But it was his fourth example that garnered fierce backlash on social media.

"The DOGE team unwittingly canceled some of the most famous, long-running, and useful studies in all of education research," wrote Buck. "This is truly disheartening."

This included the High School and Beyond Longitudinal Study; the Early Childhood Longitudinal Study, Kindergarten Class of 2022-23; Trends in International Mathematics and Science Study (TIMSS) 2023; and The School Survey on Crime and Safety.

"If there’s anything the federal government can do well, it is to collect national statistics on how we’re doing as a nation. DOGE is trying to cancel many such efforts for no apparent reason," he said.

"This seems bad @stuartbuck1," replied Jason Crawford, founder of the Roots of Progress Institute.

"Utter vandalism," former MSNBC host Mehdi Hasan remarked on X.

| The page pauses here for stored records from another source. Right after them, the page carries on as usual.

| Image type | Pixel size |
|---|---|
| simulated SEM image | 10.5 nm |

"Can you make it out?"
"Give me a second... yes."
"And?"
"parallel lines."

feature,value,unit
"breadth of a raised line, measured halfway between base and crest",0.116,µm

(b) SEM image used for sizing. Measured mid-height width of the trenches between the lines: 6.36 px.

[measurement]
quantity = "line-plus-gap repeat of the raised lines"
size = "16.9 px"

"This is absolutely ridiculous," replied Adam Ozimek, chief economist at Economic Innovation Group. "And it is what happens when you judge a program in 15 seconds with zero content knowledge based on a description in a single database. This is not government reform."

Ozimek added in a separate post: "What is the cost of letting large numbers of people in the conservative movement be red-pilled into thinking that the government only gets in the way and provides no useful functions? We are living it. Those who know better, speak up."